Toronto and Beyond

The recently concluded Toronto Film Festival is amongst the world’s major film festivals worth attending in terms of prestige, prominence and film sales.    Toronto International Film Festival (TIFF) has become an essential stops in the march toward Awards Season with many films using the festival as their major release. With easy flights from Hollywood or New York to Toronto, the festival has become – with Indie Sundance – the two most important film festivals in North America.   The good part is that Toronto features both emerging filmmakers as well as established (and over the hill) filmmakers too.   Many films come right from their premieres in the Venice film festival too.  The Festival Trifecta on the calendar is the Venice-Toronto-Telluride run to really ramp up the publicity for one’s film.

Toronto Tone

From several reliable sources, the festival buyer’s are becoming more and more selective in their purchases.  The “A” list films are well-received and sought after.  Films perceived in the “B” category are falling off – or are not selling at all.  And the “A” list films are farther and fewer between for High Quality talent with great storylines.   The usual “B” actors in the “B” list films like the Alec Baldwins, etc., aren’t attracting strong buys.  This shift was very noticeable from the Cannes Film Festival into the Toronto film festival.

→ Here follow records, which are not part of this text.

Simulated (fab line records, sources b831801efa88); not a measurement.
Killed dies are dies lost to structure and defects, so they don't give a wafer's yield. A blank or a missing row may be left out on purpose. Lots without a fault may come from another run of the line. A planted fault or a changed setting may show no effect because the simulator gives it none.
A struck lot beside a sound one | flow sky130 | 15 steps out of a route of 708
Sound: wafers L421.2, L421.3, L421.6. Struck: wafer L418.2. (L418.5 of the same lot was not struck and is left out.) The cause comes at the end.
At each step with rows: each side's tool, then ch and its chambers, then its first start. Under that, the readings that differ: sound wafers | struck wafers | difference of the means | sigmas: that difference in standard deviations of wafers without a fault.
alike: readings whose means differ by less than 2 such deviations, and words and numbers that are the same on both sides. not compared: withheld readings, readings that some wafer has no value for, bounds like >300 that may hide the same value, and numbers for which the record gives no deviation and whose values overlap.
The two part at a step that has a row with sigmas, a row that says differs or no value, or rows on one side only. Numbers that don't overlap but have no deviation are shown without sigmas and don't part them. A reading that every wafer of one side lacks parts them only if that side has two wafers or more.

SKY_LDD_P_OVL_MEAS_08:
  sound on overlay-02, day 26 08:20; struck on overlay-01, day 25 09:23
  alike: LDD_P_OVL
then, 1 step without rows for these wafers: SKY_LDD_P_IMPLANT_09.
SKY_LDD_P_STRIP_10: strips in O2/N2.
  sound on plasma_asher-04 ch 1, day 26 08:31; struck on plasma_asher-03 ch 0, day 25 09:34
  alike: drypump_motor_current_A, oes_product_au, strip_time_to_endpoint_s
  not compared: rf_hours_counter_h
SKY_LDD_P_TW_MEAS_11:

Sales agents going into a major sales have a film with two columns.  One is “Ask” – the amount that you are asking for the rights to the film in a given territory.  The second column is “Take” – the minimum amount accepted for the film’s rights.   So, for example, a film would Ask for $1,000,000 for the film – all rights including theatrical, DVD, SVOD, TV etc., – for Germany.  But the “Take” might be $800,000 or $700,000.  It’s human negotiations at their most basic, like haggling over rugs for the last 10,000 years.  In this case, it just happens to be films.

Lower Sales, Too Much Content

In numerous cases, many films had to take much less than their “Take” to make a sales.  Like 30-40-50% less than their “Take”.  Since many films are counting on sales to either boost their companies or complete the film’s financing or reduce the equity exposure, this reduced sale is a financial disaster for films.   A key strategy in is recognizing that the market is changing.  Rapidly.

Changing Landscape

A number of factors are contributing to this market shift IMO:

Rise of SVOD

Audience shift in behavior (binge-watching; avoiding theaters and favoring streaming, etc.,

Increased American production costs – union costs and bureacratic film structures

Access to Technology – digital (vs. costly film) has only increased talent pools of skills and more content.


The next big market is the American Film Market where the “A” titles will sell, but I think the “B” titles (not to mention the “C” titles) will crash through the floor.